Go Green with Leigh: A Move Toward Circularity
With the quick integration of ‘fast fashion’ into global consumerism, clothing is increasingly treated as disposable. And due to the overconsumption of clothing, excessive use of nonrenewable sources, and waste generated from the production and consumption of textiles, the lifespan of clothing continues to shorten.
Along with discarded household fabrics like worn-out sheets, towels, and socks, waste from cut-and-sew factories and clothing manufacturers will most likely find its way into a landfill or an incinerator. The textile and clothing industries are considered to be one of the highest contributors to pollution globally. With a linear economic process, most textile and clothing production operations have adopted a “take-make-waste” principle – the use of a resource to make a product that is ultimately discarded as waste. This consumption and waste, as well as the effects of production, are major contributors to global pollution. According to the Bureau of International Recycling, more than 60% of all recovered clothing could be reused, 35% could be converted into wipers and fiber recycling, and only 5% would need to be discarded.
To better meet the demands of consumers and fast fashion without depleting sources of raw materials, textile and fiber producers must find closed-loop solutions for their operations. In developing these solutions, an operation adopts a circular economic process. Textiles reenter the life cycle rather than being wasted. Fibers, yarns, and fabrics are created from these discarded textiles and are used to manufacture a wide range of products.
Solid textile wastes (fabrics, thread, etc.) are generated at two levels: (1) preconsumer textile waste, including waste generated during production processes, such as fiber waste, fabric scrap, and yarn waste; and (2) postconsumer waste, including discarded household textiles. This waste is a heterogeneous mixture of natural and synthetic fibers like cellulose (cotton), polyester, silk, and other substances like buttons and zips. While the mixture of fibers is difficult to filter and recover, textile and fiber producers have developed ways to simplify the separation process.
The most common process of recycling textile fabric waste is by shredding and carding the waste without any chemicals to extract the fiber from the fabric. In some textile recycling situations, a chemical separation process may be necessary. Through recycling, new products are created from textile waste through a circular system. For example, textile waste can be transformed into thermal insulation products and added as a binder in hydraulic lime to form cement products. Upcycling – creating a product that is of higher quality than the recycled materials used to make it – and closed-loop recycling are the potential routes that maximize the conservation of resources like raw materials, water, and energy, with minimal environmental impact.

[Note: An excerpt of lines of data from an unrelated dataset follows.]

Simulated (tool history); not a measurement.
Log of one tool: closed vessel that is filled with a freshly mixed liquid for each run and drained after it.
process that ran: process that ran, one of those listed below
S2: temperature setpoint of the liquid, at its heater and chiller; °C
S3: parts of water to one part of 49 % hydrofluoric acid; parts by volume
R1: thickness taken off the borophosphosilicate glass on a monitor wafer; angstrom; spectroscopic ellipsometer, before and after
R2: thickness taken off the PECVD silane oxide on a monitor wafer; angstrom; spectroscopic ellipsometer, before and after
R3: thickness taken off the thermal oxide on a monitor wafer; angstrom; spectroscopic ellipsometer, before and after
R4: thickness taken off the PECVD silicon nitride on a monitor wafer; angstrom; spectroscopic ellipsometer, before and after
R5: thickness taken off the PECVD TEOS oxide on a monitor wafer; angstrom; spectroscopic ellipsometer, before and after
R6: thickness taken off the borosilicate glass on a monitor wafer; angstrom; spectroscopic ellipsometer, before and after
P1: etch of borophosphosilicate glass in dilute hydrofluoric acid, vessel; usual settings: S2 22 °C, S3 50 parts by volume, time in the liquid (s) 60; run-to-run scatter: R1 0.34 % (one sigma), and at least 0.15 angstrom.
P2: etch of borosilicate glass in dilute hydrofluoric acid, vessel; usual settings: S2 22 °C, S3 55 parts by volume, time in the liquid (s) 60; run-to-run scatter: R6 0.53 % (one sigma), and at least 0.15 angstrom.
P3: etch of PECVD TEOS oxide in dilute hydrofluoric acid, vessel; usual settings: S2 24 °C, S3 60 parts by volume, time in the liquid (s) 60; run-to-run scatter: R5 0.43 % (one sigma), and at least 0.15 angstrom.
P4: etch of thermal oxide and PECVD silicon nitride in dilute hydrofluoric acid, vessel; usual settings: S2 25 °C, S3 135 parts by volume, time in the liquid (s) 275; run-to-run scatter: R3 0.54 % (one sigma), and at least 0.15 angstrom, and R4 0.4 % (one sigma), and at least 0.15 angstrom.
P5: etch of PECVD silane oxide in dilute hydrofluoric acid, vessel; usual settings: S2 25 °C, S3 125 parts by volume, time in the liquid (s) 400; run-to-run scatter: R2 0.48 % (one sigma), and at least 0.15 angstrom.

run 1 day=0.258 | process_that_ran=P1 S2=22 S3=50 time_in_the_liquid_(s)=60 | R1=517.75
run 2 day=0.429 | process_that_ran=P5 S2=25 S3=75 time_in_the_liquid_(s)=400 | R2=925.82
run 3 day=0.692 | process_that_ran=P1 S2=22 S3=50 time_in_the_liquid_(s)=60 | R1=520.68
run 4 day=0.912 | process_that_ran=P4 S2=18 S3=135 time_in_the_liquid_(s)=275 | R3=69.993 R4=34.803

Leigh Fibers has been an active participant in searching for closed-loop solutions for the textile industry. As America’s largest processor of textile waste, their million-square-foot facility in Wellford, South Carolina, is dedicated to fiber reprocessing, research and development, quality control, warehousing, and administration.
Leigh Fibers is proud to keep billions of pounds of waste out of landfills and promote circular solutions at all levels of the textile industry. With their Circular Sustainability Partnership with Smartwool and Material Return – under industrial Commons – Leigh strives to build a value chain that will transform the industry and communities throughout the U.S. Smartwool is a performance apparel and accessories company currently based in Denver, Colorado. By working with Material Return and Leigh Fibers, they were able to take the waste produced in the production of socks and turn it into the yarn used to make more socks.